Photo from IBM.
It’s nice to know that our desktop computers, and maybe even our cell phones, have more power than a room full of vacuum tubes and wires from the early days of computing. But now imagine a computer that is 100,000 times more powerful than a typical personal computer, that can perform more operations per second than a stack of laptops a mile and a half high, and that can solve a problem in a day that would take a PC a lifetime. These are the touted capabilities of the next generation of supercomputers, the petascale supercomputers, which are now under construction. Petascale computing represents the next rung in the ongoing climb towards faster and faster supercomputing, and these machines will be approximately 1,000 times faster than their predecessors.
The exciting thing about these machines, other than the sheer magnitude of the technical achievement, is that they can solve problems and answer questions that could never have been considered before—the “grand challenge” problems in science, engineering, and other fields.
What is a Petascale Supercomputer?
The short answer is that a petascale supercomputer is one that can perform at least a quadrillion (1,000,000,000,000,000) floating-point operations per second. A quadrillion floating-point operations per second is often abbreviated as petaflops. (Similarly, a trillion floating-point operations per second is abbreviated as teraflops, a million operations per second as megaflops, and single operation per second as flops.) A floating-point operation is an arithmetic process such as an addition or multiplication on numbers that are stored in floating-point format (this is the most common format used to store real numbers—that is, numbers that may have a decimal component, such as 123.45).
A problem with computer performance ratings, however, is that they can be somewhat vague or misleading. Say a manufacture has rated a supercomputer at 1 petaflops. Great. But which floating point operations were performed and in what application context? As Hennessy and Patterson point out in their venerable Computer Architecture textbook, the most meaningful performance metric is the speed at which a computer executes the applications you actually run. However, to have a universal metric for comparing supercomputer performance, it is useful to test all computers using a common benchmark program.
In 1993, Jack Dongarra, a computer scientist at the University of Tennessee, started compiling the now prestigious and universally recognized TOP500 list, which ranks supercomputers according to their performance. To measure performance, TOP500 uses a benchmark program known as Linpack, which solves a system of linear equations, and—for a given problem size—involves a known number of floating point operations (specifically, additions and multiplications). Therefore, measuring the time it takes a supercomputer to run Linpack for a given problem size tells us how many flops it can perform when running Linpack (not necessarily when running some other type of application).

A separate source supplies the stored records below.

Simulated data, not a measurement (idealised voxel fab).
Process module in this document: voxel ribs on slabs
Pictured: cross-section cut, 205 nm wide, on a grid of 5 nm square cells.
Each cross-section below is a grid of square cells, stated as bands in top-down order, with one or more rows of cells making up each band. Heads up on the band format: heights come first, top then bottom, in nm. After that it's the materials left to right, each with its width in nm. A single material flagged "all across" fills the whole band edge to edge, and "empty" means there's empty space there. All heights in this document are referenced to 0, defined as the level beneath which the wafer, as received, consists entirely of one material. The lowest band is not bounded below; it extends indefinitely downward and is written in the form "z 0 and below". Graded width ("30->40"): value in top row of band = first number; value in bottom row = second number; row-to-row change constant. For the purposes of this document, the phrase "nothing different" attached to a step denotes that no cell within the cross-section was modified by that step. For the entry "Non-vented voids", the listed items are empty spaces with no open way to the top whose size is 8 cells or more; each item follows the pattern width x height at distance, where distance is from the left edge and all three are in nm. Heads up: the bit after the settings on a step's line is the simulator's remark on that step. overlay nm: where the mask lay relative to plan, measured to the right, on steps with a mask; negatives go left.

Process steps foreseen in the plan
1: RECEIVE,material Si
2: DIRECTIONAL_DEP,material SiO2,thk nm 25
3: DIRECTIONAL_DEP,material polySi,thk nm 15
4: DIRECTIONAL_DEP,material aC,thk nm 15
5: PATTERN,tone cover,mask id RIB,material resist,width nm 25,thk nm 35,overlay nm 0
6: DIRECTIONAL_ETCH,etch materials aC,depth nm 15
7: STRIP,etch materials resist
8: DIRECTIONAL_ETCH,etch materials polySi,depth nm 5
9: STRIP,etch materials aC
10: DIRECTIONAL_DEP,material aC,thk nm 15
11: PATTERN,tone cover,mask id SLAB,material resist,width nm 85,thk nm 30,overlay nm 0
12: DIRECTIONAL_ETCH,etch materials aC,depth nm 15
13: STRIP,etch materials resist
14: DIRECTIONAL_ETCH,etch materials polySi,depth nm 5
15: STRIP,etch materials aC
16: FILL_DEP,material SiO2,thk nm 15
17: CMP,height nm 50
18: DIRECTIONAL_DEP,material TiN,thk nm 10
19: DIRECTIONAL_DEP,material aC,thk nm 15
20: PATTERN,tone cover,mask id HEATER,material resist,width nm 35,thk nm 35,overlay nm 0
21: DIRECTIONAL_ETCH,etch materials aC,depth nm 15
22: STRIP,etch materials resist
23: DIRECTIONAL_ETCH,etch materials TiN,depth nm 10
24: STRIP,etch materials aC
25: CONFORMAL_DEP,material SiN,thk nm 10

So when a computer manufacture claims a certain number of flops for their machine, they could be referring to performance on the Linpack benchmark or possibly on another benchmark. Or, worse, they could be referring to a theoretical, calculated peak number of flops based on the maximum number of operations that can possibly be executed during a machine cycle, rather than the performance that is measured when the computer actually runs a specific application. (In fact, the TOP500 list displays such a theoretical value, known as Rpeak, but uses the actual performance on the benchmark, Rmax, to rank the computers.)
Even if we know that the flops rating is based on a benchmark such as Linpack, Andy Bechtolsheim (the chief designer of the Sun Constellation) has pointed out that some machines can excel on a benchmark involving floating-point calculations, but then slow to a crawl when running programs that involve moving significant amounts of data between processors, as many applications do.
The main point is that in the quest for supercomputing speed, announcements of reaching certain landmarks, such as petascale computing, should be taken lightly and we need to look more closely at what the performance ratings actually represent.
The Rivalry
We are in an interesting chapter in the ongoing saga for greater supercomputing speeds. Not only are we on the threshold of petascale computing, but also the reigning supercomputer champion, the IBM Blue Gene, is now facing serious competition from a contender just reentering the supercomputing marketplace, Sun Microsystems with their new Constellation supercomputer. So the quest involves not only designer vs. silicon, but also designer vs. designer.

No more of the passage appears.